XMC Cat Metadata Concept Definitions

How metadata concepts are defined and used in XMC Cat:
In XMC Cat, scientific metadata schemas are partitioned into independent concepts about the data products described by the metadata cataloged for that data product. Each of these independent concepts is treated as a separate property in the XMC Cat and metadata is added in "concept-sized" blocks of metadata.

The LEAD project uses the Lead Metadata Schema (LMS) which is a profile of the metadata schema developed by the FGDC for spatial metadata. To store metadata in XMC Cat based on the LEAD schema, the schema is partitioned into concepts and these definitions are loaded as data into the XMC Cat. By partitioning the LMS into concepts and storing the definitions of those concepts as data, XMC Cat is not tightly coupled to a specific metadata schema but can instead be easily adapted to different scientific schemas.
In the LEAD project we found that much of the metadata we wanted to capture about data products to later assist in discovery was domain-specific and not described by the LMS. However, the FGDC schema contains an Entity and Attribute section that allows for the description of domain-specific attributes of the data. In the documentation for the FGDC schema it describes entities such as roads which may then have certain attributes (keep in mind that the FGDC is designed for spatial metadata). In the case of the LEAD project, much of the domain-specific metadata is model configuration parameters used in Fortran namelist configuration files and critical notifications generated by the workflow engine about experiments as they are executed.

The definitions for these metadata properties are loaded into XMC Cat as data that is stored in tables used to define the metadata properties (and broader categories they are grouped into) as well as the individual metadata elements. This page contains the files used to load the definitions into the XMC Cat's database. Each of the files listed below contain the definitions for a set of properties, sub-properties, and metadata elements within those properties. A categorized list of all of the concepts used in LEAD can be found here.

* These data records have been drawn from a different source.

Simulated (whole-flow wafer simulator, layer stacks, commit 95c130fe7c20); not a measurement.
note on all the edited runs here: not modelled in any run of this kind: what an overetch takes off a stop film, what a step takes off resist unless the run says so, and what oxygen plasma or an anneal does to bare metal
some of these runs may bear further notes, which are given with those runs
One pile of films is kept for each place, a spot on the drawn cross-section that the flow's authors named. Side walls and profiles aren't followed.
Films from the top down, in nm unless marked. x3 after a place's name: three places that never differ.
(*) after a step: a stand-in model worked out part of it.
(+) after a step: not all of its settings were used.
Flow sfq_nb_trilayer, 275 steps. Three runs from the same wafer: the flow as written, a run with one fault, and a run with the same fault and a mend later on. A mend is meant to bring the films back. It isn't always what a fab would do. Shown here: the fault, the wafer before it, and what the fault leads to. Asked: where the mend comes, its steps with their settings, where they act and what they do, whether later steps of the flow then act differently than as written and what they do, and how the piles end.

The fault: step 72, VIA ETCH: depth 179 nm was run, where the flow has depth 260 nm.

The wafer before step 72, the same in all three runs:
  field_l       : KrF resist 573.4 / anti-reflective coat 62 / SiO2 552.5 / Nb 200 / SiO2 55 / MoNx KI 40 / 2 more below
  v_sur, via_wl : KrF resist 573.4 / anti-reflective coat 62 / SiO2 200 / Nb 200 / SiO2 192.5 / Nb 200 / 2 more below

Definitions For Last Updated
Based on LMS StructureLoaded with DB
NotificationsAugust 2007
Cross-Cutting ParametersLoaded with DB
ApplicationSoon!
Forecasting Model Namelist ParametersSummer 2007
Seige Workflow MetadataSpring-Summer 2007
NetCDF Spatial and Temporal MetadataSummer 2008
Internal IDs:
A range of internal IDs is specified for each of the categories of metadata properties listed below. These IDs have no particular significance from a user perspective (and are never displayed to the user) but are listed here for reference purposes. For each category of metadata, there are considerably more metadata elements (e.g., center latitude) than there are metadata properties, but the range of IDs used applies to both properties and the metadata elements within those properties. Generally only a small portion of the range specified is used currently for each category of metadata.

Metadata Concepts Based on the LMS Schema Structure

Within XMC Cat each metadata property is assigned a unique internal ID used within XMC Cat, but this has no relevance to users of the metadata catalog. From a user's perspective, there are two vlaues that together define a property as being unique - the name of the property and its source. The source indicates who defines the metadata property and is generally a URI. However, for those metadata properties defined based on partitioning the LMS into independent concepts, the source used is "LEAD". Since metadata properties cna have a complex structure (not just name/value pairs) a property can also contain sub-properties. The sub-properties are uniquely defined based on their name, source, and parent property since the same sub-property may be applicable to multiple properties.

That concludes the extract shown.